Thursday 6 October 2016

A heartbreak or new beginning

The title of this post is titled a heartbreak or new beginning because recently it seems my life is like a constant cycle of meeting someone new but then after a short romantic period with him,  I develop feelings and then I'm stuck in this position where the other person doesn't feel the same way; we part ways and I can't seem to forget him until I meet some new again.

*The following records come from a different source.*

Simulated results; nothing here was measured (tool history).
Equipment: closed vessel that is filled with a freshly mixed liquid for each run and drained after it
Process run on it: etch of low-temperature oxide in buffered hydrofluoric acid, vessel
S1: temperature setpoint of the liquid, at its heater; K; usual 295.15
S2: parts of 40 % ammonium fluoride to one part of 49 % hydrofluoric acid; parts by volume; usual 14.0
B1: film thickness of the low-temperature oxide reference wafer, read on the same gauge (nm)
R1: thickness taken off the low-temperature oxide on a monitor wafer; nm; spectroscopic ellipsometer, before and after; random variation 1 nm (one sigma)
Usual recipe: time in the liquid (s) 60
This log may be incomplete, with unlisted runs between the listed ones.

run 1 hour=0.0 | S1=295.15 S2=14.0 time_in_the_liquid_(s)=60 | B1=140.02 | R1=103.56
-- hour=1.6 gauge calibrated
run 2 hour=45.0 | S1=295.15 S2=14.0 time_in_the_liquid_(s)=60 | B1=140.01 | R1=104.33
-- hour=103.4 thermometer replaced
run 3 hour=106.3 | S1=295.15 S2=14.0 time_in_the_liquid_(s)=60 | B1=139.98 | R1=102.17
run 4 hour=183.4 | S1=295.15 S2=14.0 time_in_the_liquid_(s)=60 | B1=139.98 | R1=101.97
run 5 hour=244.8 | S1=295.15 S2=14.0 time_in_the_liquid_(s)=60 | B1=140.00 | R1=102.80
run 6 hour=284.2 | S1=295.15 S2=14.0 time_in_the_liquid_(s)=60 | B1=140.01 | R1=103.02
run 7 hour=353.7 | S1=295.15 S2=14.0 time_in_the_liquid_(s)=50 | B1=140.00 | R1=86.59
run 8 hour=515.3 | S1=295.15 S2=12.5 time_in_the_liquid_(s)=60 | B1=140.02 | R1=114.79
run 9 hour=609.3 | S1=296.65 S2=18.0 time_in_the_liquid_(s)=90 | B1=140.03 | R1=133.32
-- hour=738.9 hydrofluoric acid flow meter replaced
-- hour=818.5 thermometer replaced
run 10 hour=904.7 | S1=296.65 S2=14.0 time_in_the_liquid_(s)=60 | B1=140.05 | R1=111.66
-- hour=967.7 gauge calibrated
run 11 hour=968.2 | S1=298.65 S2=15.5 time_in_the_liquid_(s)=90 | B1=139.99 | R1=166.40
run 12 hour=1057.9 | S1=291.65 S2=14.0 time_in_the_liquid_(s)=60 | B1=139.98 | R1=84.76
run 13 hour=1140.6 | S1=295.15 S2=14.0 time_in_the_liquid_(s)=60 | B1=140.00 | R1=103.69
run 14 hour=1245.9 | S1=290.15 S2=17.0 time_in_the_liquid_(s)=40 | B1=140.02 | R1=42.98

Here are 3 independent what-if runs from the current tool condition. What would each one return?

Recently a close friend of mine invited her group of friends round to my house for a house party. Within that group of friends I met a guy called P. P is a really sweet and considerate guy who was also good looking and tall. Despite being a bit drunk that night, after clubbing P stayed in my room that night. We shared an intimate night with each other. Similar to how I felt with William when I had a summer romance with him a few months ago. The warm feeling of someone sleeping next to you returned again. I never wanted it to end again. Since I develop feelings for someone quite easily, the morning came and I asked myself the same question ( especially in these few weeks) "was it love or a one night stand". I can't say I love him since I don't know much about him, all I can say is I can't stop thinking about him since that night. Again, I find myself stuck in this vicious cycle of falling for someone and not being able to stop thinking about him; until I meet someone else.

Eager to full myself from this heartbreaking cycle, I took my courage and messaged him telling him how I felt. Whether we had something between us or was it a one night stand. I find for guys one night stands are simply for fun, but for girls there is some emotion attached. Somehow when he kissed me, I felt something. His reply to my message was 'he was sorry he made me feel this way, he was not looking to be in a relationship, he wanted to stay friends to see where it would lead us." As a girl, how do I respond! A part of me wished I could be as emotionless as guys were. A simple switch that I could switch off when I didn't want to miss him. Its funny how I don't really know much about P but that one night changed my emotions. Even though, when I was sober I did think P was really cute ! <3 He could have wrote his reply to my message in a much more brutal way, but I think its best for me to not wait for him and to forget him as soon as possible,

To be honest if you asked me whether I wanted P as my boyfriend or not, I don't think he fits all the criteria to be my boyfriend. Firstly, P doesn't go to uni or my uni, therefore I wouldn't know how to explain to my friends and family how I met him. Nor do I want to be honest and say I met him at a party. He's two years older than me and doesn't have what I would consider a stable job. For me, image is very important since I would have to introduce him into my social circles. Family dinners and gatherings with friends, events filled with class, judgement and bitchness. Especially since he would be my first boyfriend, It was vital I do this well and with standards. He would have to fit my parents approval, my family's approval, and my friend's approval.

I have no right to judge a person nor do I like to, but I want to find a man that I will love in a long term relationship and not a short one. Therefore I just feel that since Im not sure about our relationship in the long term, its properly in the best interest we don't date.

I miss him and I want to see him again, but if its the boyfriend card then I'm not 100% sure I can give him that card. I think he feels the same way since he said he's not ready to be a relationship. A heartbreak or a new beginning? It feels like a heartbreak right now since I can't stop thinking about him or stop looking about his social media. Despite this, P is a really good guy and I always dream how nice it would be if he was waiting for me round the corner or outside my house when i came back from uni <3 ! But this is a dream and not reality! Wish I could time travel and replay that night again. That Chanel Cologne that lingered in my bed for two nights, felt like he was sleeping by my side again.

These days I post on instagram's version of snapchat because I know he looks at my story and I want him to. There is a side of my that wants to give him the impression I've 'moved on and living the most exciting life with all my friends', but deep down i'm still Sammy who has many insecurities and just wants someone to share her life with. Someone to create sweet memories with and experience dating. A new beginning ? Would he be the one in the end or is this another heartbreak ! I wish life wasn't so complicated.